Almost all astronomers believe that Earth-like planets are very common in the galaxy, but they still await final proof that this is so. Some claims for planets round other stars have turned out to be errors: some ‘planets’ seem in fact to be Brown Dwarves, objects intermediate between large planets and small stars. Clouds of dust of the sort that ought to form planets have been found round some young stars. And now we have the latest discovery, of something rather Earth-like, revolving round a peculiar sort of star called a pulsar.

No one has yet found an Earth-like planet going round ordinary stars – even the most modern telescopes are not quite up to it. Yet it is ever more likely that they do in fact exist. Some at least of these should have evolved intelligence, and we should be able to detect by their radio broadcasts, if they were anything like us. Since no such broadcasts have so far been discovered, it is reasonable to conclude that the pattern of our 20th century global society is not a stable one. Either it evolves into something that would not wantonly exploit or disturb more primitive societies. Or else it self-destructs.

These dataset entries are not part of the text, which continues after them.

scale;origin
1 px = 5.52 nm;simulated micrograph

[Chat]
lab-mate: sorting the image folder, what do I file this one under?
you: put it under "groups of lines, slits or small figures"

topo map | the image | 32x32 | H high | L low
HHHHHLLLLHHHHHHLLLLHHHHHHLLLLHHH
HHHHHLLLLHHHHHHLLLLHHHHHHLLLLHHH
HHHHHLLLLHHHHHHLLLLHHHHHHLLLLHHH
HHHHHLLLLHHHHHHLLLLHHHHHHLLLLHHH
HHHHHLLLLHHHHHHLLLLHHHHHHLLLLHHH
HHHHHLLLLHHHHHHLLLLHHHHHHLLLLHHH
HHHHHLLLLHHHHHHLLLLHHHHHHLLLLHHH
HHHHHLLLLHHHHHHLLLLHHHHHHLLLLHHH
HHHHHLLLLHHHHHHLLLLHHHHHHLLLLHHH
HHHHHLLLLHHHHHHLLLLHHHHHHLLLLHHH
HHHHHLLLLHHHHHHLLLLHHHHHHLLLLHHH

[This was pulsar PSR B1829−10, which turned out to be an error.  But in 1992, a genuine pulsar planet was found around pulsar PSR B1257+12.  And exoplanets around normal stars were found from 1995, beginning with the ‘Hot Jupiter’ found orbiting the star 51 Pegasi.

[It also looks like solar systems similar to our own are quite rate – perhaps very rare, though planets very close to their star are easier to detect.

[There has been much speculation about alien intelligences.  But the notion that a society that ‘evolves into something that would not wantonly exploit or disturb more primitive societies’ is very unpopular.  The nasty sentiments widespread from the 1980s seem to have a grip on most minds.]